So the Artwalk is finished. It was a lot of work just to sell art to my family. Alright, I did sell a print to my old english teacher, and a painting to a young woman.
The first day was terribly windy. Every time my tent would lift, or a painting would bang against the grid wall I would stand and touch a part of the tent with my finger tips.
The second day was better. But I still couldn’t get rid of that old feeling of pessimism. Many people looked, even lingered but it always felt like there was something holding them back. It was as if their wallets were chained to their purses or taped to the inside of their pockets. The people that were interested in my Kafka piece, or Oscar the owl couldn’t afford it.
I sat under my tent watching folks clutch wrapped paintings in their hands. They walked by. Some even looked and shrugged at my art. Ok – that might have only happened in my imagination.
Most of the paintings that were bound for a new home were of trees, birds, flowers, cartoon characters, and humdrum landscapes. I sound pretty bitter, don’t I?
Maybe I am. This is turning into a rant quicker than I expected.
Here is what I am thinking. People buy paintings of general things – flowers, and things that most people like. Therefore, artists paint flowers and things that most people like. Yes, I paint flowers – but the thing is I don’t paint enough of them. I have to overwhelm people with flowers and landscapes and trees.

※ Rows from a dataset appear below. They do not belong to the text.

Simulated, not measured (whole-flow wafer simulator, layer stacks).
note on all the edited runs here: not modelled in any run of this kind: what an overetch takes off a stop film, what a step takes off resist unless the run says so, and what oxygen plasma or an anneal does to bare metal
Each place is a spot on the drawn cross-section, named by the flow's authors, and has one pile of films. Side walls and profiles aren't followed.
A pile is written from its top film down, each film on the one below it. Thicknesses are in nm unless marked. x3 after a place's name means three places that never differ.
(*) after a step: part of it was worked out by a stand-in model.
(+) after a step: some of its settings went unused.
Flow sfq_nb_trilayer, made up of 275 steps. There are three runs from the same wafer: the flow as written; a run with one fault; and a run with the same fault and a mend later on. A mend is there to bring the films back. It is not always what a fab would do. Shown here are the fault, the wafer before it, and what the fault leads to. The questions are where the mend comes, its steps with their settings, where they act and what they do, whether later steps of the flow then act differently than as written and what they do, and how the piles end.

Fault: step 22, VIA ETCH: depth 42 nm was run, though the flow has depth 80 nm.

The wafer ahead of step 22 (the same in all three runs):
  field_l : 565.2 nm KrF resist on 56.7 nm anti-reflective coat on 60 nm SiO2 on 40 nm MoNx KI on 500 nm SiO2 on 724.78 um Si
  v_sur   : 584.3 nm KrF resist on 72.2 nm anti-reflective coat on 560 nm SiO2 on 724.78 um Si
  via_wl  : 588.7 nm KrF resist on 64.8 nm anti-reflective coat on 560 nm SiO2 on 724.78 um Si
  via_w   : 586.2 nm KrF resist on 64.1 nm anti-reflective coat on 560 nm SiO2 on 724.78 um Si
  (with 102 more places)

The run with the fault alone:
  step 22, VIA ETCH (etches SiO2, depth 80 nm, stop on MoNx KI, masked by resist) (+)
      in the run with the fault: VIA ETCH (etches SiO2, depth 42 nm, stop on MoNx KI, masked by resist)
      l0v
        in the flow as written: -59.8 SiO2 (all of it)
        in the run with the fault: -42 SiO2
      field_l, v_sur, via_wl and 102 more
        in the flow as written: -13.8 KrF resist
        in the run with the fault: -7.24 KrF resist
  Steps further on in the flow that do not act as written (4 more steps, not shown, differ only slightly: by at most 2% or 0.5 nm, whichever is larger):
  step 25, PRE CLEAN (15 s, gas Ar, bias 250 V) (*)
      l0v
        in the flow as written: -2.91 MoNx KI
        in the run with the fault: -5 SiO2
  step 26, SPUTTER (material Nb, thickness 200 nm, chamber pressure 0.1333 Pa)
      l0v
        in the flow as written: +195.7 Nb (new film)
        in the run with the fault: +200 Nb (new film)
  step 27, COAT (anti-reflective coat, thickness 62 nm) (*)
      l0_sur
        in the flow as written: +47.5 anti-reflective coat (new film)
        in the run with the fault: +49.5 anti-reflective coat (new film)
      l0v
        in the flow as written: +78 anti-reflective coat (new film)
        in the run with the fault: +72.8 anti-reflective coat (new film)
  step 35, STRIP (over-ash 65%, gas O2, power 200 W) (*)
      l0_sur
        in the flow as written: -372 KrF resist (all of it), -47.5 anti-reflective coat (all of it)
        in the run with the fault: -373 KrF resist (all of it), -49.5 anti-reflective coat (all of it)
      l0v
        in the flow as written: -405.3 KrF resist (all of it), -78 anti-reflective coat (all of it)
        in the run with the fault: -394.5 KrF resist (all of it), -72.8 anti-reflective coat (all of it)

On the last day of the ArtWalk I caught myself pondering that “I should paint more flowers, and scenes of Paris.”
Today – maybe its just because it feels like everything else around me is crumbling – I refuse to paint more flowers. If I do, it will only be because I want to.
Regardless, I don’t think I will be painting for quite some time. My mind feels tired, and numb. It feels like it did before I got back into painting – a simultaneous draw and resistance towards painting. The resistance is more powerful.